Major Award Winner: Recognition from competitive events including awards from peer groups, critics, guilds, and major film festivals.

*Academy: 2 nominations: Best Screenplay, Best Supporting Actor (Danny Aiello)


*Golden Globes: 4 nominations

*Los Angeles Film Critics Association Awards and Chicago Film Critics Association Awards: Best Picture, Supporting Actor, Director.

*Cannes: nominated for Golden Palm


Popularity Over Time: Includes success at the box office, television and cable airings, and DVD/VHS sales and rentals.


*Budget- $6,500,000 (estimated)



*Gross- $27,545,445 (USA)

Historical Significance: A film's mark on the history of the moving image through visionary narrative devices, technical innovation or other groundbreaking achievements

*In June 2006, Entertainment Weekly magazine placed Do the Right Thing at #22 on its list of The 25 Most Controversial Movies Ever
Cultural Impact: A film's mark on American society in matters of style and substance.

*In 1999, it was deemed to be "culturally significant" by the U.S. Library of Congress, and was selected for preservation in the National Film Registry, one of just five films to have this honor in their first year of eligibility.



Jonesy: I’ll flat out say it: I am almost too white to fully understand Do the Right Thing. I grew up in suburbia Dallas, and I just have to trust what people tell me about severe multi-cultural racism in Brooklyn in the late 80s. So, I feel I almost can’t comment on how culturally significant the movie is, whereas I see it more as a character study and discussion piece.

There’s not really a plot in Do the Right Thing. It’s a conglomeration of characters living their lives in heat of summer in Brooklyn. Most of the characters are very static and one note, but they play their part well. There are three older gentlemen who sit out on the street under an umbrella that sort of provides relief from the heat, and they comment, almost like a Greek chorus, about trials and tribulations of the neighborhood. The first 100 minutes are just bouncing around from character to character, and you never really see where the movie is going. The two most dynamic are Sal, the Italian who owns the local pizzeria, and Mookie, the protagonist in the film. Both have been subjugated to racism in their neighborhood, but both understand that for a person to be successful, you need to learn to look past someone’s ethnicity.

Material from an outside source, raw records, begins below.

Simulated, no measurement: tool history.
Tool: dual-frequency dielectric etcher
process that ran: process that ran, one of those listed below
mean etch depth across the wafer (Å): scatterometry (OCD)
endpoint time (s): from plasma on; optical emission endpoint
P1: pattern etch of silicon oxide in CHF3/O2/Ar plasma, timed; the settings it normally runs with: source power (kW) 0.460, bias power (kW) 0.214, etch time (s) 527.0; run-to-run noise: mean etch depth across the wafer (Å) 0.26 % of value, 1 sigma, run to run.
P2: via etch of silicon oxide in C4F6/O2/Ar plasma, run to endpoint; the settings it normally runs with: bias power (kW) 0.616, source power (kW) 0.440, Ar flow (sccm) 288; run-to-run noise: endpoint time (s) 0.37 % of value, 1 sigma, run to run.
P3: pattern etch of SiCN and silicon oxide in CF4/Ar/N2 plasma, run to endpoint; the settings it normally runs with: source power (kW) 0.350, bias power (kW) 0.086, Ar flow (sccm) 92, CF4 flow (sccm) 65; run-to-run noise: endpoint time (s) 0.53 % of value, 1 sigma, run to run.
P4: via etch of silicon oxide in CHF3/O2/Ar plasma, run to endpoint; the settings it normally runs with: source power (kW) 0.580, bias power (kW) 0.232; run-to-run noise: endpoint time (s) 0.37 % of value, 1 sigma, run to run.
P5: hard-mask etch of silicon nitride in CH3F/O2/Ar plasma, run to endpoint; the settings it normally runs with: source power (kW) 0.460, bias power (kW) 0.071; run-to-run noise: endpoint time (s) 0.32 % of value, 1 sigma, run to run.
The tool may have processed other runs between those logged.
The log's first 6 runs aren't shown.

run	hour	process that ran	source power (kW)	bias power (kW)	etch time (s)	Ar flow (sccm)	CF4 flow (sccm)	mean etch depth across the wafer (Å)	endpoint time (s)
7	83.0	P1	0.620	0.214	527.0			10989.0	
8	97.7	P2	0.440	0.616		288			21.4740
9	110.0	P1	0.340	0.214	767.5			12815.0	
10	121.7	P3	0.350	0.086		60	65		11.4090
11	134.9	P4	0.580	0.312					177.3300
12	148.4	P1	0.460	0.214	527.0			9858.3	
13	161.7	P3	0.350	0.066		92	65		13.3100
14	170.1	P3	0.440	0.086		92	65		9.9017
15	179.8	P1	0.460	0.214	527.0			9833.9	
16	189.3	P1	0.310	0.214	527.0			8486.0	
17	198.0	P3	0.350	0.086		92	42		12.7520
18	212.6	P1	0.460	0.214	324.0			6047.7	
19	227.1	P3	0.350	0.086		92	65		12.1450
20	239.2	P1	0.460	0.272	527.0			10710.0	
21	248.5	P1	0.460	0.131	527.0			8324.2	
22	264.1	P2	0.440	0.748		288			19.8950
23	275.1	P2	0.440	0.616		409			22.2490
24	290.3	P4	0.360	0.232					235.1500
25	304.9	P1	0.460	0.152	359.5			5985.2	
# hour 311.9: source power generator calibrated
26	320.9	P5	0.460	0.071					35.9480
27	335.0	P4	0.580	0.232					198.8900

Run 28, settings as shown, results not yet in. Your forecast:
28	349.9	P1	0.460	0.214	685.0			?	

With that, I was very much in tuned and supportive of Mookie’s drive, until the climax of the film when he starts the riot that destroys Sal’s Pizzeria. Try as I might, I really don’t understand why Mookie started the riot. Almost any other character I could see the motivations, but there was literally nothing about Mookie that led up to that decision. I could reach and try to grasp a reason why, but nothing in the movie would support any answer I could come up with.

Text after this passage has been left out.